---
title: 'Displaying data: R code for Chapter 2 examples'
author: "Michael Whitlock and Dolph Schluter"
date: "February 1, 2017"
output:
html_document:
toc: yes
toc_depth: 3
word_document: default
---
_Note: This document was converted to R-Markdown from [this page](http://whitlockschluter.zoology.ubc.ca/r-code/rcode02), with modifications, by M. Drew LaMar. You can download the R-Markdown [here](https://qubeshub.org/collections/post/989/download/chap02.Rmd)._
Download the R code on this page as a single file [here](http://whitlockschluter.zoology.ubc.ca/wp-content/rcode/chap02.r)
-----
## New methods
Hover over a function argument for a short description of its meaning. The variable names are plucked from the examples further below.
**Read data** from a comma-separated (.csv) file into a data frame. R will take columns having only numbers and make them numeric variables in the data frame. Columns having characters will be converted to factor variables, rather than to character variables.
> locustData <- read.csv(chap02f1_2locustSerotonin.csv)

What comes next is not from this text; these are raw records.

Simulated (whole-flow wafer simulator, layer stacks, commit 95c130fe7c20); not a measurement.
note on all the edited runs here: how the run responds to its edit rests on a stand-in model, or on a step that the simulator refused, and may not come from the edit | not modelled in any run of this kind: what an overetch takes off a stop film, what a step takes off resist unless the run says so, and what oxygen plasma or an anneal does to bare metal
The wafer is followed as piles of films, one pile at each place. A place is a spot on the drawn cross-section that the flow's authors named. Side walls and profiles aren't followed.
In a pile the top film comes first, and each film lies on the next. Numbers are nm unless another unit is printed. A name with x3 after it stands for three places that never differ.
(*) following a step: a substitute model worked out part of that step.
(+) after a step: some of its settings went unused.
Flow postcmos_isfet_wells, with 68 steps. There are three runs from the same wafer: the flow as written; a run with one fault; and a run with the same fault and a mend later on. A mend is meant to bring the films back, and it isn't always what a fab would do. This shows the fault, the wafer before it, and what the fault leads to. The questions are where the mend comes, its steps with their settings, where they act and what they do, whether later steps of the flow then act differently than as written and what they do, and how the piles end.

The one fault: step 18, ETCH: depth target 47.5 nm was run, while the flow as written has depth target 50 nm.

**Inspect data in a data frame.** The `head` function shows the first few lines of the data frame to confirm the data was read properly. The `nrow` function indicates the number of cases (rows) in the data frame.
> head(locustData)
nrow(locustData)
**Basic strip chart** relating a numeric variable to a categorical variable:
> stripchart(serotoninLevel ~ treatmentTime, data = locustData, method = "jitter", vertical = TRUE)
**Frequency table or contingency table:**
> table(tigerData$activity)
**Bar graph** for count data:
> barplot(tigerTable, ylab = "Frequency", cex.names = 0.5)
**Histogram** for a numeric variable:
> hist(birdAbundanceData$abundance, right = FALSE)
**Scatter plot** showing association between two numeric variables:
> plot(sonAttractiveness ~ fatherOrnamentation, data = guppyFatherSonData)
**Other new methods:**
* Multiple-histogram plot.
* Line plot.
* Load an R package.
* Set the desired ordering of categories of a factor variable in tables and graphs.
## Plotting cheatsheet
These tables were created by M. Drew LaMar, based on ones at the end of Chapter 2 of Whitlock & Schluter's textbook.
**Frequency distributions of univariate data**
Type of data | Graphical method | R command | Example
------------ | ---------------- | --------- | -------
Categorical | Bar graph | `barplot` | [Figure 2.1-3. Education spending (processed)](#barplot1)
" | " | " | [Example 2.2A. Deaths from tigers (raw)](#barplot2)
Numerical | Histogram | `hist` | [Figure 2.2-5. Salmon body size](#histogram)
**Showing association of bivariate data**
Type of data | Graphical method | R command | Example
--------------- | ---------------------------------- | ------------ | -------
Two numerical | Scatter plot | `plot` | [Example 2.3B. Guppy father and son comparison](#scatterplot)
" | Line plot | `plot` | [Example 2.4A. Measles outbreaks](#lineplot)
" | Map | --- | ---
Two categorical | Grouped bar graph | `barplot` | [Example 2.3A. Bird malaria](#twocat)
" | Mosaic plot | `mosaicplot` | [Example 2.3A. Bird malaria](#twocat)
Mixed | Strip chart | `stripchart` | [Example 2.3C. Human hemoglobin and elevation](#mixed)
" | Box plot | `boxplot` | [Example 2.3C. Human hemoglobin and elevation](#mixed)
" | Multiple histograms | `hist` | [Example 2.3C. Human hemoglobin and elevation](#mixed)
" | Cumulative frequency distributions | --- | ---
## Figure 2.1-2. [Locust serotonin](http://whitlockschluter.zoology.ubc.ca/wp-content/data/chapter02/chap02f1_2locustSerotonin.csv)
*__Strip chart__ of serotonin levels in the central nervous system of desert locusts that were experimentally crowded for 0 (the control group), 1, and 2 hours.*
**Read the data and store in data frame** (here named locustData). The following command uses `read.csv` to grab the data from a file on the internet (on the current web site).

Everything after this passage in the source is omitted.